Gay group to sue Facebook, Twitter and YouTube for ‘tackling photos of breasts but not hate speech’
Facebook, Twitter and YouTube are facing legal action as anti-racist and gay rights groups plan to sue over an alleged lack of control over hate-speech.
The Jewish Students’ Union (UEJF), the anti-racist SOS Racism campaign and SOS Homophobie, have said they plan to take legal action against the social media sites for failing to tackle hate messages.
The three organisations accuse Facebook, Twitter and YouTube of taking more action against nudity than they do about hate messages posted to their platforms.
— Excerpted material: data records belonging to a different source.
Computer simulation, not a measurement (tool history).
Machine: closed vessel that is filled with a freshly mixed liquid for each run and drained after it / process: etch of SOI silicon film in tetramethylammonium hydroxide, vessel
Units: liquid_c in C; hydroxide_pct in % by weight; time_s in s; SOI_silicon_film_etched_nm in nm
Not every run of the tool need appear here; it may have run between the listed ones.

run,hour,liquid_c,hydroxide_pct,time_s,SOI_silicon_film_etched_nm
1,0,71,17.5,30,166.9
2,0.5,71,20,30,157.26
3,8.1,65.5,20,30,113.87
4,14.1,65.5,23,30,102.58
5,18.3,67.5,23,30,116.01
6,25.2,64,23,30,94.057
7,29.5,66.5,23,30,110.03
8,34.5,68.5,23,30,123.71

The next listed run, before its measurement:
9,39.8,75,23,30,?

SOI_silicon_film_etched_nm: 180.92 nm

A study published on Sunday says the groups found 586 items which were “racist, anti-Semitic, negationist or homophobe or condoned terrorism or crimes against humanity” posted between 31 March and 10 May.
Out of the nearly 600 hate messages, as deemed by the organisations, “only four percent were taken down from Twitter, seven percent from YouTube and 34 percent from Facebook”.
“These platforms seem more shocked by bits of naked breasts, which are promptly censored, than by incitements to hatred towards people or groups of people,” said SOS Racisme president Dominique Sopo.
While Facebook ranked the best of the three, taking down 53 our of 156 messages, the three organisations said in reality it “manifests a rigorous application of its rules on pornography”, but does not do the same for hate speech.
“This raises the question of consistency between the community’s standards, based on an American vision of society, and French society and its legal system,” the groups went on.